Has Hun Sen won the battle and the war?

In this picture taken on October 26, 2015, Cambodian Prime Minister Hun Sen leaves after a meeting with the French president at the Elysee Palace in Paris. (AFP Photo/Alain Jocard)

Cambodian Prime Minister Hun Sen’s crackdown on his critics have taken a turn for the worse as opposition parliamentarians have fled the country for fear of being incarcerated like their opposition leader, Kem Sokha.

Hun Sen’s actions came amidst fears that his 32-year rule in the country might end due to increased support for the opposition. But after a commando-like swoop against the leader of the main opposition party, the CNRP (Cambodian National Rescue Party) earlier this month, the opposition has seemingly weakened.

“The CNRP is without leadership and unable to prepare for the upcoming election. Our colleagues are under constant threats and security risks,” said Monovithya Kem, daughter and fellow opposition (MP) Member of Parliament in an exclusive email interview with The ASEAN Post.

Cambodians are due to head for the polls next year and if recent local elections serve as any form of a barometer, it was very likely that the fledgling democracy might see a new leadership under the CNRP.

However, it now seems like the integrity of the future elections is damaged and the only glimmer of restoration lies in the release of Sokha.

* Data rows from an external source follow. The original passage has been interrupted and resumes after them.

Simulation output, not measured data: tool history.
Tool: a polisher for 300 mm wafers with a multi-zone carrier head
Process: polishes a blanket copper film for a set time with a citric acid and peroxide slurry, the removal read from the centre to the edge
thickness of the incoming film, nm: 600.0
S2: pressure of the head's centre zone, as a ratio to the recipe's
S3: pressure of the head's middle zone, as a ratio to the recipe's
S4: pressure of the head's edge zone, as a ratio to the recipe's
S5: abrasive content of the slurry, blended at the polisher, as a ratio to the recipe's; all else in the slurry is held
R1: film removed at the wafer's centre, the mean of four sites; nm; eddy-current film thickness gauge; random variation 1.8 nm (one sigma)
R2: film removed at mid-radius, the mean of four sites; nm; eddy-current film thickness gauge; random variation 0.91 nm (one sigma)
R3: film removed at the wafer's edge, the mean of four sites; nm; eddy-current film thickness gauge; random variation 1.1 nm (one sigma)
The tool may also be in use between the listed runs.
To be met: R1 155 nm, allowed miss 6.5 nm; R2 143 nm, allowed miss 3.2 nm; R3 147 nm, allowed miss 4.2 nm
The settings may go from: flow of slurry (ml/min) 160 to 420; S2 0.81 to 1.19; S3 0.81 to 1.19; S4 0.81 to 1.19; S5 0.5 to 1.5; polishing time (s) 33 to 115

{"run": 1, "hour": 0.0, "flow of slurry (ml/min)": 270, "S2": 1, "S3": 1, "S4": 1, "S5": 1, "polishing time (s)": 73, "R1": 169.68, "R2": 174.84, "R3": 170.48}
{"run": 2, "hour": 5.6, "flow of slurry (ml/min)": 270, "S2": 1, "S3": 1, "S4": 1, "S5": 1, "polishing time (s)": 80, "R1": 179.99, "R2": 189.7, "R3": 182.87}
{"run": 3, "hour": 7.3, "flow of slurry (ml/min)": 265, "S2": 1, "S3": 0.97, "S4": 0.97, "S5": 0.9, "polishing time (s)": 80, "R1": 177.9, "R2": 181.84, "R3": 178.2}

“Kem Sokha's arrest adversely and severely affects the electoral process in Cambodia,” his daughter said before adding that, “his arrest also demoralises voters as it shows that the ruling government is not allowing a fair electoral process.”

Just last week, the opposition stalwart was denied bail by the judiciary whom many, including international human rights groups like Amnesty International and Human Rights Watch, consider biased as the country remains under the thumb of Hun Sen.

Cambodian policy analyst, Sophal Ear said in an email reply to The ASEAN Post, “no thinking person can see this as free and fair environment,” when asked to comment on the court’s decision to not grant bail to Sokha.

Hun Sen’s campaign against the opposition leader is detrimental to the already fractious nature of Cambodian politics. This is not the first instance of oppression by his regime as there have been many more reported over his three-decade rule.

Timeline of Hun Sen's 32-year rule.

The clampdowns on opposition voices are likely to have a divided impact on the economic stability of the country which relies primarily on tourism. While the political instability might create an uncertain economic environment, Phnom Penh can turn yearningly to Beijing for continued economic support.

Hun Sen has demonstrated in the past that he isn’t shy to be critical of the West, especially the US – which has been equally critical of his human rights records – and throws his weight behind China who has been generous in providing economic aid to this frontier economy.

With Washington slowly diminishing presence in the region following its departure from the TPP (Trans-Pacific Partnership), Beijing looks poised to fill the void by backing the RCEP (Regional Comprehensive Economic Partnership).

“The TPP was designed to contain China by keeping members primarily in the American economic orbit. Without the US, perhaps TPP’s major strategic benefit has evaporated. This in turn feeds RCEP,” said Professor of Politics at East China Normal University, Josef Gregory Mahoney, when contacted by The ASEAN Post.

RCEP is set to complement Beijing’s grandiose BRI (Belt Road Initiative) strategy which would see an expansion of its economic prowess. According to a study released by Singapore based ISEAS – Yusof Ishak Institute, “Cambodia is capitalising on the BRI to concretise its development priorities.” The study also reported that Beijing will be aiding the frontier economy in seven key areas: “infrastructure, agriculture, capacity building, special economic zone development, culture and tourism, finance, and eco-environmental protection.”

With Hun Sen looking enamoured by lucrative Chinese investments, it seems that more than ever, he will continue to do what it takes to stay in power. Sokha’s imprisonment serves as a warning to all others who seek to defy him. At the current state, his warning shot seems to have worked unless the CNRP has another trick up its sleeve.